Silver Screen: Zookeeper *
The remarkable thing about the Kevin James vehicle Zookeeper is that it nimbly steps past all the obvious pitfalls and fetid cliché s of a movie with such a cutesy premise: James is a lovelorn zookeeper who discovers the animals in his care can speak, and he turns to them for romantic advice. It's not so much what the movie does, it's what it doesn't do: There aren't a lot of superfluous celebrity voices, hyper-exaggerated pratfalls, and poop jokes.
Nah, I'm just screwing with you. It's got all those things, and in rare abundance. Zookeeper is exactly the unambitious, by-the-numbers family comedy schtick it looks like, only worse.
Griffin is James's standard lovable schlub character, mostly defined by his dopey innocence. He's the ideal zookeeper, taking care of the various animals in the Franklin Park Zoo. He's still lovestruck by his shallow ex-girlfriend (Leslie Bibb), who hates his low-paying, animal-loving job and wants him to do something flashier and more exciting, like selling cars. (Now I'm not kidding). When Griffin decides to quit the zoo to convince her to give him another shot, the animals reveal to him that not only can they talk, but they talk like celebrities engaging in wacky PG-rated banter. Thus they begin imbuing him with the mating secrets of the wild, which results in him peeing in potted plants, roaring at romantic rivals, and bike racing with Joe Rogan.

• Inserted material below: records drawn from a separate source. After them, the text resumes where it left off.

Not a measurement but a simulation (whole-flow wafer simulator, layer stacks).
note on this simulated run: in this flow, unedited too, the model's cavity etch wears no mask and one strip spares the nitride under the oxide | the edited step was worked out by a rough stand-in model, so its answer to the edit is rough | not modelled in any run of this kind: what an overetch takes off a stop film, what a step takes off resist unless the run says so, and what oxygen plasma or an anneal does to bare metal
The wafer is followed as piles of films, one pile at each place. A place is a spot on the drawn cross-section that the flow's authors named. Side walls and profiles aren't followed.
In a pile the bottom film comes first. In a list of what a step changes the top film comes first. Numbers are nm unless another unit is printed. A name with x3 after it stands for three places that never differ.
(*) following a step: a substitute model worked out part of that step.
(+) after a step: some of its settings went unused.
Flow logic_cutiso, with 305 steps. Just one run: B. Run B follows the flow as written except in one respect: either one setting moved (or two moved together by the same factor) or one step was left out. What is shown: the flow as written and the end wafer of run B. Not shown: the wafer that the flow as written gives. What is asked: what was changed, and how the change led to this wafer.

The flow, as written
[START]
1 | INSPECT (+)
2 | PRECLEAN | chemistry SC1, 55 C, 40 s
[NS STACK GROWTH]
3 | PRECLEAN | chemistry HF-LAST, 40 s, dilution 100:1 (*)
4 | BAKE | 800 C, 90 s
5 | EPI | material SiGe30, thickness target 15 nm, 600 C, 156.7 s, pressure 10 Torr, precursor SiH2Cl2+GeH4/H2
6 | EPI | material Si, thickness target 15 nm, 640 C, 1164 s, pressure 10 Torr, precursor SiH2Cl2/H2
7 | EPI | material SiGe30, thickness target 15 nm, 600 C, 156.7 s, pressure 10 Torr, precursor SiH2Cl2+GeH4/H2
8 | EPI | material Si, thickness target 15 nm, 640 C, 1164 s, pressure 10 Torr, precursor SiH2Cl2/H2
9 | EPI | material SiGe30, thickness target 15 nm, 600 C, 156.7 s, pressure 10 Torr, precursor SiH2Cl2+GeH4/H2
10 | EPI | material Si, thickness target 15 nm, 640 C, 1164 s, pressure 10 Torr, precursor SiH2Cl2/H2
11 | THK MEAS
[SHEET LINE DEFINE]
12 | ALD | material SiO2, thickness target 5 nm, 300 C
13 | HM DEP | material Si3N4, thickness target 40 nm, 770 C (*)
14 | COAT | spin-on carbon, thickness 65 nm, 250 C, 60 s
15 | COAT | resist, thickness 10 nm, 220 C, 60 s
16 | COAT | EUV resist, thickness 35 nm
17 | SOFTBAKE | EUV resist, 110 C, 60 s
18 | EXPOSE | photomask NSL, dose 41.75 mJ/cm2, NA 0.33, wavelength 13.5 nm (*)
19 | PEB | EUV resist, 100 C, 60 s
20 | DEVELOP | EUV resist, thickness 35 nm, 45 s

What would it look like if Kevin James walked past two giant, ornate ice sculptures and didn't come crashing through them? Zookeeper is not the kind of movie that has any intention of letting you find out, projecting broad gags early and then playing them out as obviously and loudly as possible. Sure, this is a family comedy, but a mild tone and genteel language don't necessitate the laziest possible writing-- from five credited screenwriters, no less, two of whom, Jay Scherick and David Ronn, penned the disastrous I Spy remake, the notorious Norbit, and the forthcoming, certain-to-be-a-classic live-action Smurfs movie.
At some point the blandness and stupidity collide to strange effects. Director and Adam Sandler Comedy Factory foreman Frank Coraci wants to make sure, lest there be any doubt, that we utterly despise Bibb's mean girlfriend character, but the effort to make her unlikeable is so over the top that it's hard not to start hating Griffin for being attracted to her in the first place. Rosario Dawson, the kindly, extra-sexy fellow zookeeper who appreciates Griffin for who he is, will inevitably become his romantic interest, but the fact that Griffin consistently ignores her is somewhere between baffling and maddening.
James, a charming enough presence on TV, has amassed one of the worst filmographies of any box-office star (I Now Pronounce You Chuck and Larry, Paul Blart: Mall Cop, Grownups, The Dilemma), and he doesn't get much help turning that around here from his costars, be they people, animals, or the disembodied voices of the rich and famous. Dawson has nothing to do but stand around in the background until it's time to be reminded how pretty she is (answer: very), while Donnie Wahlberg, playing a villainous fellow zookeeper, evinces all the livewire charisma of a much less charismatic Mark Wahlberg. Ken Jeong also shows up with an underbaked and totally superfluous turn as a reptile specialist named Venom, in accordance with the Ken Jeong Supporting Character Act of 2009, which states that at least thirty-five percent of all comedies in America must feature Ken Jeong.
The celebrity voice cast is less than impressive. Sylvester Stallone, famed for his comic timing and diction, slurs his way through his performance as a lion cowed by a belittling mate, played in a sensitive, pleading whine by Cher. Judd Apatow does a nice job as a neurotic elephant, while Adam Sandler holds down the poop-joke fort as a monkey.
But a special hellish fate awaits Nick Nolte, the troubled actor whose entire career has led to this moment in which he plays a surly silverback gorilla who lusts for TGI Friday’s. In the movie's most outright revolting scene-- a fit of product placement that shames even the two-and-a-half-hour-long commercial that is Transformers: Dark of the Moon-- James and the Nolte-voiced gorilla have what appears to be the time of their lives drinking, dancing, and singing their way through the most rollicking chain-restaurant location since the cast of Glee had a cast party at Applebee's. When Nolte, providing the speech for a guy in an unconvincing gorilla suit, is forced to directly pimp Fridays' zucchini fries, I finally understood the haunted and desperate look of his eyes in that infamous mugshot. This is what it's come to.